21 JUNE 2008, Page 61

An old flame

Peter Grogan

Spain is my old girlfriend. I know her to be jealous of my new inamorata — La Bellissima Italia — but I thought I’d look the old girl up anyway as I was in the area. We were together for ten years but I wasn’t sure it was her at first sight. Sadly, the billions in EU-funded cream cakes she’s snarfed over the years have not entirely improved her shape. Rather the opposite, in fact, as she seems grumpy and self-absorbed — a confusion of borrowed values and meretricious aspirations. Twenty-five years ago, when I first knew her, she was much happier in her own skin — she didn’t have a pot to piss in but she’d dance and sing until dawn.

One of our favourite stamping-grounds was always San Sebastian, pearl of the elegant resorts strung along the coast of the Basque country. It’s like a nice version of Brighton so it always struck me as odd that such a relaxed and carefree place should have the name of a martyr best remembered for being used for target practice by the archers of the Roman emperor Diocletian.

The great sweep of sandy horseshoe bay

Delam

runs out at its eastern end into the compact Old Town and its narrow streets-of-a-thousand-bars. (The central point is the pleasing Plaza Nueva which is where, I remembered with a start, the Señorita and I agreed the parting of our ways one rainy night, although there’s no plaque or other memorial as far as I could see.) It was still raining as we arrived — or had it stopped between-times? — so the town’s other great attraction, alongside the pleasures of sand and splashing about, had to shoulder the burden of all our expectations. Donostia (as the Basques know it) and environs twinkle with more Michelin stardust (per head, as it were) than anywhere — I counted 15 — and there’s a fierce local pride in the gastronomía Vasca to match them.

The counters in all those bars are covered from end to end with trays piled high with tapas of a hundred types and there’s a neighbourly rivalry to produce ever more elaborate assemblies. For my tastes a lot of the laid-out stuff is a bit too crazy-mayonnaisey so it’s the cooked-to-order treats on the blackboard I’m after.

I’ve never known why gratinéed creamy mussels on the half-shell are called tigres, but as long as I can remember the name I’m not that bothered. The ones at the joyful Ganbara are particularly good. So are their salty grilled pinkie-sized green pimientos de Padron. Their red cousins — piquant little pimientos del piquillo — are not to be neglected either, especially when they’re stuffed with a silky mix of mashed salt-cod and potato.

The riotous presence of our seven-yearold twin boys (‘Dad? Is nuggettos Spanish for nuggets?’ Ben wants to know), along with the absence of said nuggettos from their menus, makes me fret at the formality of multistarred Michelin spots. Up in the improbable surroundings of the Miramón Science Park, the amiable Joxe Mari Arbelaitz’s eponymous restaurant solves the problem with easy charm, a single star and a café-style area adjoining the main dining-room if there’s an excess of seven-ness.

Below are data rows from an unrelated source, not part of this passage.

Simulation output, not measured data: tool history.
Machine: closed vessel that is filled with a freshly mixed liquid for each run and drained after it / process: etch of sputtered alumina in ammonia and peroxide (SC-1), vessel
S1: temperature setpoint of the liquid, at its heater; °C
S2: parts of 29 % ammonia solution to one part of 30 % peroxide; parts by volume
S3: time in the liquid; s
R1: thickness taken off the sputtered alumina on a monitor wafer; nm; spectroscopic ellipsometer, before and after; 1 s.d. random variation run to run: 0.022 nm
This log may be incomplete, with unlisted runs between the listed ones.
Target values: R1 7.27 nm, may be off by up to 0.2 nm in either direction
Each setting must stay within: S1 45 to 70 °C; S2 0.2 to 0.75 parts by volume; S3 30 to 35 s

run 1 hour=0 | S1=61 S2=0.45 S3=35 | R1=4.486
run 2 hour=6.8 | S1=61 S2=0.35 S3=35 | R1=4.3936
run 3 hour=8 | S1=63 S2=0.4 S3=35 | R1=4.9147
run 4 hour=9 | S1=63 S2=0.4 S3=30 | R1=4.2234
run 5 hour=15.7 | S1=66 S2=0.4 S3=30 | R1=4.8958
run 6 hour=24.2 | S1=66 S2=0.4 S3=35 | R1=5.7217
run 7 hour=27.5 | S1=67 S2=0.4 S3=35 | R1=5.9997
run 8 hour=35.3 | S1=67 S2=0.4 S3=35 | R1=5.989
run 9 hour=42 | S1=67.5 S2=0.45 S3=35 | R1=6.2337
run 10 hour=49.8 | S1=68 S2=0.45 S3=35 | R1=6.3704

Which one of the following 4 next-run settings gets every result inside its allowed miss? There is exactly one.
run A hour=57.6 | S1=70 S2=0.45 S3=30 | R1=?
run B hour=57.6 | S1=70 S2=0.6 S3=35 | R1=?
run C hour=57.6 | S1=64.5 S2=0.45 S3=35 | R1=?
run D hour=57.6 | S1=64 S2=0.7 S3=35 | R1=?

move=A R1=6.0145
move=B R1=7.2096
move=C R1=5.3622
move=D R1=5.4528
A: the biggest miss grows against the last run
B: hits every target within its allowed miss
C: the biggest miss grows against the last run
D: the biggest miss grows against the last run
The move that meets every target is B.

Back in the old days, the abbandonata and I didn’t have the wherewithal, but the €150odd bill in the restaurant proper seems a bargain now, accounting as it does for seared lobster in a puddle of prawn fumée, fabulous local foie gras and the feenest of tartes fines. I use the French names (be grateful — some of the natives think a poached egg is a galdarraztatutako arrautzarekin) but there’s plenty of local flavour in the cooking and the raciest of Rieslings from Torres is daddy’s little helper for the afternoon.

Nothing could be more local than tortilla española but at the up-and-coming Bodegón Alejandro the poached quail’s eggs perched atop a layered potato cake marooned in a pool of garlicky spring-onion juice is cooked sous-vide (you know, 64°C for 37 minutes, that sort of thing). The old girlfriend probably wouldn’t recognise it despite the chef’s assurance that it’s really the same thing, just de otra manera. He’s got a Bib Gourmand from the Mich — sort of a probationer for a star — so he must know and, in any case, it’s much more delicious than a greying omelette. The views from the top of the hills that crown each end of the bay — one has a mini Rio-style Christ — are quite spectacular (or in this case, would have been if visibility had been more than about 50 feet). So best to tarry in the bars and see if the old girl can, after all, still shake a leg.